It is to be observed that these statements do not apply to cases where there may be also a complete system of horizontal bracing, the effect of which, in conjunction with cross diagonals, may be greatly different, with considerable forces set up in the bracing, and a modification of girder stresses.
These effects may be so considerable as to call for special attention in design where such an arrangement is adopted.
Fig. 22. Fig. 24.
Fig. 22. and Fig. 24.
Fig. 23. Fig. 25.
Fig. 23. and Fig. 25.
Somewhat similar straining to that first indicated may occur in bracings placed between the girders of a bridge much on the skew. If this is, on plan, at right angles to the girders, as is commonly and properly the case, the ends will evidently be attached to the girders at points on their length at different distances from the bearings, which points, even with both girders loaded, deflect dissimilar amounts, and the bracing will, if at one end attached near a rigid bearing, transfer some part of the load from one girder to the other, notwithstanding that both girders may be of the same span and equal extraneous loading. It would not be difficult to ascertain the amount of load so transferred from a consideration of the relative movements if free, and the loads on the two girders necessary to render these movements equal, if the deflections were simply vertical; but as there will be some twisting and yielding of the girders on their seats, the calculation becomes involved. If the bracing is placed at about the middle of the girders, the effects noted will be greatly reduced; first, because the difference of movements near the centre will be less; second, any given difference will correspond to a smaller transference of load; and, third, because each girder will there be more free to twist than at the ends. It therefore appears that bracings between the girders of a skew bridge should not be placed near the bearings, though they may be put, with much less risk of injury, near the middle.

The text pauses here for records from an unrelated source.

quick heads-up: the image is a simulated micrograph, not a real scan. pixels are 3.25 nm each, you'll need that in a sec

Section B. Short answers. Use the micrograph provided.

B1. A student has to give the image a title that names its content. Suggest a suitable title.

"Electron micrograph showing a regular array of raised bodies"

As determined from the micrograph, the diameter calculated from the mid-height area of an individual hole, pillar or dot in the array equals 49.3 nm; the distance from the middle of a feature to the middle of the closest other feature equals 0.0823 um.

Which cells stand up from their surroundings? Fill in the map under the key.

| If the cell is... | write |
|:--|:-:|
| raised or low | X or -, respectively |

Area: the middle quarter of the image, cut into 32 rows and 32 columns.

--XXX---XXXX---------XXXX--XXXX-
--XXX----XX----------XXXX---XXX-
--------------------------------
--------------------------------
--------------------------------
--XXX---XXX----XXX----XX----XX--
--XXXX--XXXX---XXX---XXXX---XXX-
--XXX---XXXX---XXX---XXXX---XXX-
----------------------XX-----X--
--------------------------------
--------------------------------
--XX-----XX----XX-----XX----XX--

Cross-girders on a skew bridge are subject to forces somewhat similar to those which may affect bracing, rendering it desirable to design their attachments in a manner which shall not aggravate the matter, but rather reduce the effects of unequal vertical displacement of their ends where secured to the main girders.
Crossed flat bars as bracing members are objectionable on account of their tendency to rattle, after working loose; but as this effect only ensues in bracing which has first become loose (it being assumed that the bars in any case are connected where they cross), this objection is not itself vital, though greater rigidity is easily obtained by making all such members of a stiff section.
Defective bracing between girders, from neglect of the very considerable forces it may be called upon to communicate, is very common; the writer has seen many such cases, of which one is here illustrated in [Fig. 26].
Fig. 26.
This bridge, of the section shown, and 85 feet span, had very light web structure. The bracings, of which there were two sets, were wholly inefficient, the end rivets being loose in enlarged holes. Upon the passage of a train there was a positive lurching of the girder tops from side to side. The integrity of the bridge was really dependent upon such stiffness as there was in the girders, and unplated floor.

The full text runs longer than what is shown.